Pakistan and IMF Chart Course for Budget 2026–27: A Critical Analysis

Pakistan and IMF Chart Course for Budget 2026–27: A Critical Analysis

By News Desk | May 14, 2026

Pakistan’s Finance Minister Senator Muhammad Aurangzeb met with a visiting International Monetary Fund (IMF) mission on May 13, 2026, in Islamabad for high-level discussions on the country’s macroeconomic outlook, the upcoming federal budget for fiscal year 2026–27, and the broader structural reform agenda. The meeting comes at a pivotal moment: the IMF had just approved a fresh disbursement of approximately $1.3 billion five days earlier, and Pakistan is navigating a complex economic environment shaped by external debt pressures, a volatile global commodity landscape, and the ongoing fallout from the Middle East conflict.

The Meeting: What Was Discussed

The talks, held between Minister Aurangzeb and IMF Mission Chief Ms Iva Petrova, covered four broad areas: macroeconomic stabilisation, upcoming budget preparations, structural reform priorities, and Pakistan’s engagement with international development partners.

According to the Ministry of Finance, both sides exchanged views on “maintaining reform momentum, preserving macroeconomic stability, and advancing structural reforms to promote investment, productivity, and export-led growth.” 

The minister highlighted improvements in Pakistan’s external sector, citing month-on-month and year-on-year growth in remittances and exports as evidence of strengthening macroeconomic fundamentals.

Aurangzeb framed the government’s reform agenda as a long-term and technically grounded one designed to break Pakistan’s historical pattern of boom-and-bust economic cycles. He stressed the importance of structural reforms, productivity enhancement, deregulation, and improved export competitiveness. He also briefed the delegation on Pakistan’s economic cooperation with China and efforts to attract long-term foreign investment.

The meeting was attended by key institutional heads, including State Bank of Pakistan (SBP) Governor Jameel Ahmad, Finance Division Secretary Imdad Ullah Bosal, and Federal Board of Revenue (FBR) Chairman Rashid Mahmood Langrial.

The $1.3 Billion Disbursement: Context and Significance

The meeting followed the SBP’s announcement that it had received SDR 914 million, approximately US$1.3 billion under two IMF programmes: the Extended Fund Facility (EFF) and the Resilience and Sustainability Facility (RSF). This brings total disbursements under both arrangements to SDR 3,348 billion, or roughly $4.8 billion.
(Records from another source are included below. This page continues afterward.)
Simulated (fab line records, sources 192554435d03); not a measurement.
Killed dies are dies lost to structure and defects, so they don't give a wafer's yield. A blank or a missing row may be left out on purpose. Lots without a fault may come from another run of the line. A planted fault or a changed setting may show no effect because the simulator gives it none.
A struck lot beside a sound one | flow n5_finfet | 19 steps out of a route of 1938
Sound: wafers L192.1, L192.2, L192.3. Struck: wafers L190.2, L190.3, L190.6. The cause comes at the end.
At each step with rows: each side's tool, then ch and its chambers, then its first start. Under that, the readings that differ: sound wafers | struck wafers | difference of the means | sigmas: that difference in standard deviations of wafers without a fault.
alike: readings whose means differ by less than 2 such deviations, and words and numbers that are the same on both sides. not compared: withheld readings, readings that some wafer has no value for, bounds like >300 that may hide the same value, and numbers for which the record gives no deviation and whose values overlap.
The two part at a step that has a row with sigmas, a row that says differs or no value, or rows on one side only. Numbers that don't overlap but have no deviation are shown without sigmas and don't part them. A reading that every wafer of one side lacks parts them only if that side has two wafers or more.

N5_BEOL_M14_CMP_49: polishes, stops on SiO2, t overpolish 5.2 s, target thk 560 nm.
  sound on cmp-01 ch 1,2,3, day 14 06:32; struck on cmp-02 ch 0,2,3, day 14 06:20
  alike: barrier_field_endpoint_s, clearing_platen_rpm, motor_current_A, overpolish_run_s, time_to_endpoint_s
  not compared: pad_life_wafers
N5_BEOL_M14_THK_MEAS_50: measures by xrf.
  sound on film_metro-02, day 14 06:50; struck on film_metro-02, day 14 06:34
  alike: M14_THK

The IMF Executive Board had approved the disbursement on May 8, 2026, following the successful completion of the third review under Pakistan’s 37-month EFF arrangement, which was first approved on September 25, 2024. 

An additional SDR 154 million (approximately $220 million) was disbursed under the RSF, the climate-focused facility approved on May 9, 2025, aimed at helping Pakistan build resilience against natural disasters.

The funds were credited to SBP accounts on May 12, 2026, and will be reflected in Pakistan’s official foreign exchange reserve figures for the week ending May 15, 2026.

IMF Deputy Managing Director Nigel Clarke, speaking after the Executive Board meeting, offered a pointed message alongside the approval: “Pakistan needs to maintain strong macroeconomic policies while accelerating reform efforts, which are critical to managing external shocks and fostering higher sustainable medium-term growth.” Clarke specifically flagged that shocks from the Middle East conflict underline the continued urgency of structural reforms.

IMF’s Formal Assessment

In its end-of-mission statement from March 2026, following the third EFF review, the IMF noted that “programme implementation under the EFF remained broadly aligned with the authorities’ commitments through end-February 2026.” The Fund acknowledged progress on fiscal consolidation, monetary policy tightening, and energy sector reforms, while also noting that discussions on deepening structural reforms were still ongoing.

Pakistan has committed under the programme to maintaining a primary budget surplus of 1.6% of GDP for FY2026, moving toward a 2% surplus target by FY2027. The IMF has maintained these targets firmly, declining to ease them despite weak tax collection performance by the FBR earlier in the year.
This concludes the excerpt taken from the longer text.